The colder side of last weekend's weather event dumped close to 20 cm of snow over parts of northeastern New Brunswick, while 63 mm of rain fell along the Bay of Fundy. Between those two extremes, some were treated to several hours of ice pellets and freezing rain.  

I prefer snow, especially now that December is here, but I realize I am in the minority. A co-worker popped his head into my office Monday morning and said, "wow, imagine the shovelling had it been a few degrees colder.”  

Yes, imagine.  

People often ask me what the rain to snow ratio is. The accepted average ratio is one to 10. This base-line conversion applies for snow falling at temperatures near freezing, between -3 and +2.  

Therefore, one cm of rain would be 10 cm of snow. Now because rain is a liquid, it gets measured in millimetres and since there are 10 mm in one centimetre, 10 mm of rain would give you 10 cm of snow.  

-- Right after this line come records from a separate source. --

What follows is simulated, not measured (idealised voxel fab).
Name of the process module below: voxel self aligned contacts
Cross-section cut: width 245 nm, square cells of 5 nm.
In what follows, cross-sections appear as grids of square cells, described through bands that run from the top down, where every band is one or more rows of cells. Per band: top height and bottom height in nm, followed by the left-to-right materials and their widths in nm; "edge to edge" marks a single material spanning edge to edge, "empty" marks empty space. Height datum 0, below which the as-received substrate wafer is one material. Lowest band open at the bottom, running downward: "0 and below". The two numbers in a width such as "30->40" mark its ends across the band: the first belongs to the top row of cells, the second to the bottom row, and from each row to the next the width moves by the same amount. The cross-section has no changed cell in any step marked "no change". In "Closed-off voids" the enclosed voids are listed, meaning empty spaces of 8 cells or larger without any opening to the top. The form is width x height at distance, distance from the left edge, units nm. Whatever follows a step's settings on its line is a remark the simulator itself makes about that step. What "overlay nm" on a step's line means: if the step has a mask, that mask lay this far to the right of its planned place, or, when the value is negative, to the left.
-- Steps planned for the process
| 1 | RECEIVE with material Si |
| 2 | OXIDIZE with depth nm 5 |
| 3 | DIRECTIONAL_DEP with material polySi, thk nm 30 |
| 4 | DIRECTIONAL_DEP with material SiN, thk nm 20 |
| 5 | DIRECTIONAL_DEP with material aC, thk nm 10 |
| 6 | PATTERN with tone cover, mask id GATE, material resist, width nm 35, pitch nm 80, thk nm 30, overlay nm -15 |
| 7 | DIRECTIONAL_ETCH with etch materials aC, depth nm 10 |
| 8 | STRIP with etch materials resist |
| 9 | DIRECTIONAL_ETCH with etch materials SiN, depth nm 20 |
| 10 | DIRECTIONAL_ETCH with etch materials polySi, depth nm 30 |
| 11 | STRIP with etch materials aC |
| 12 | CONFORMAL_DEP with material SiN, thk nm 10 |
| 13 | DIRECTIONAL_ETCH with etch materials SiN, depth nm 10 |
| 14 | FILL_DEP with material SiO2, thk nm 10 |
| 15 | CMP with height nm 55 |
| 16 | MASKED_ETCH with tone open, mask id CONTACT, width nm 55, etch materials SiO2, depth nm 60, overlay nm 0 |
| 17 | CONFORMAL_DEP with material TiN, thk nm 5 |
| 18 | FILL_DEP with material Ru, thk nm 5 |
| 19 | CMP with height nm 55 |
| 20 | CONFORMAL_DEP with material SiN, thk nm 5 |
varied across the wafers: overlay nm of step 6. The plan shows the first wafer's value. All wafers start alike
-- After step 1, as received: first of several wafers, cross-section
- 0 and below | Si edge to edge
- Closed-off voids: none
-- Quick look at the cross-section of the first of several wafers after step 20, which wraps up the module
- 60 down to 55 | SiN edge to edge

It seems simple enough, but there's a little more to this equation. In some parts of Atlantic Canada, the moisture content is very high and the snow is denser so the rain to snow ratio is closer to one to five, where 10 mm of rain is equal to about five cm of snow.  

So, if we use Saint John's 63 mm of rain from the weekend, and assume high moisture content has it fallen as snow, they'd be digging out from under more than 30 cm!  

By the way, other factors can affect snow density apart from air temperature. Wind, for example, can compact snow and cause it to fall more densely, lowering the rain-to-snow ratio.  

By now, most of us have seen our first snowflakes of the season, so I thought I would take this opportunity to debunk the myth that "no two snowflakes are the same." In 1988, Nancy Knight, a scientist at the National Center for Atmosphere Research in Colorado, found two identical snowflakes that came from a storm out of Wisconsin.